Credibility. Critical to all, but more so to some.

How credible does a service have to be in the eyes of its customers?

It depends on what the service means to the people that use it.

Imagine you visit the ecommerce portal for one of your most-used service experiences.

The site is down.

Inconvenient. You wanted to use them today. You feel a little dissatisfied at the (lack of) an expected interaction, but not too put out by it.

Now imagine that the service business is a bank. Maybe they look after a lot of your money, maybe just a little. But your money nonetheless.

The angst grows just a little. “It’s my money. I demand access whenever / however I want it.” (Of course, forgetting weekends in college where you had to hand a withdrawal slip to a teller on Friday to get you through a weekend’s worth of social activities.)

Somewhere in the back of your mind, it occurs to you that this bank is one of the “too big to fail” banks. That for the last couple of years, it has been mentioned in the same conversations as AIG, Fanny & Freddy, and more recently, Greece.

Surely nothing is happening – of course not, it’s all insured (Note to self: review the FDIC site one of these days to see just what is insured) – but still, the thought creeps into your head, doesn’t it?

I don’t care if the company that made my toaster goes out of business. Oh sure, in the macro sense perhaps, but not in the way where I get concerned about a direct personal impact.

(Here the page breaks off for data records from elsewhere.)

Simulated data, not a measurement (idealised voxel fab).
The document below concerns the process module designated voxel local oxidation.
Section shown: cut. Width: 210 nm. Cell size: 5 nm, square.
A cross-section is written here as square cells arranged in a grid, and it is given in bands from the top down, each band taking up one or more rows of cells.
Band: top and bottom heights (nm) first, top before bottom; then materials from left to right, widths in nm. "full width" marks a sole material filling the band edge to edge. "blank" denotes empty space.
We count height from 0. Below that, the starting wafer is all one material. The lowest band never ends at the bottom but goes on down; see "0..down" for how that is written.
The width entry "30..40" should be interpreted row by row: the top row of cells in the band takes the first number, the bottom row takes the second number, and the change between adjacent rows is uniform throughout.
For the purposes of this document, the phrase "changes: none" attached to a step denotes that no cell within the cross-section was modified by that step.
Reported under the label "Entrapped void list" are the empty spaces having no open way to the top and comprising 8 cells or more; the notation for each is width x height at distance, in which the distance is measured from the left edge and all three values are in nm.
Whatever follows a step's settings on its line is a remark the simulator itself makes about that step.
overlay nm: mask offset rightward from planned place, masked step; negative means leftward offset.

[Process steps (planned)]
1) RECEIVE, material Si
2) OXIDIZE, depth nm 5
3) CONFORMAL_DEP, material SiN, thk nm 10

But service experiences with ongoing relationships carry an expectation of stability & credibility. It’s part of how customers evaluate reliability. The deeper the personal investment in the relationship, the more critical the evaluation. Because a person’s money is involved, banks are about as deep as a personal investment in a service gets.

Consumers’ brand decisions are a reflection of themselves, and particularly their ability to make good decisions. If what people see & hear about a brand strikes at its credibility, they judge it more harshly. The negative press may put them onto the attrition ledge, but it can be a small thing that sends them over.

Like a site outage. That still isn’t resolved overnight.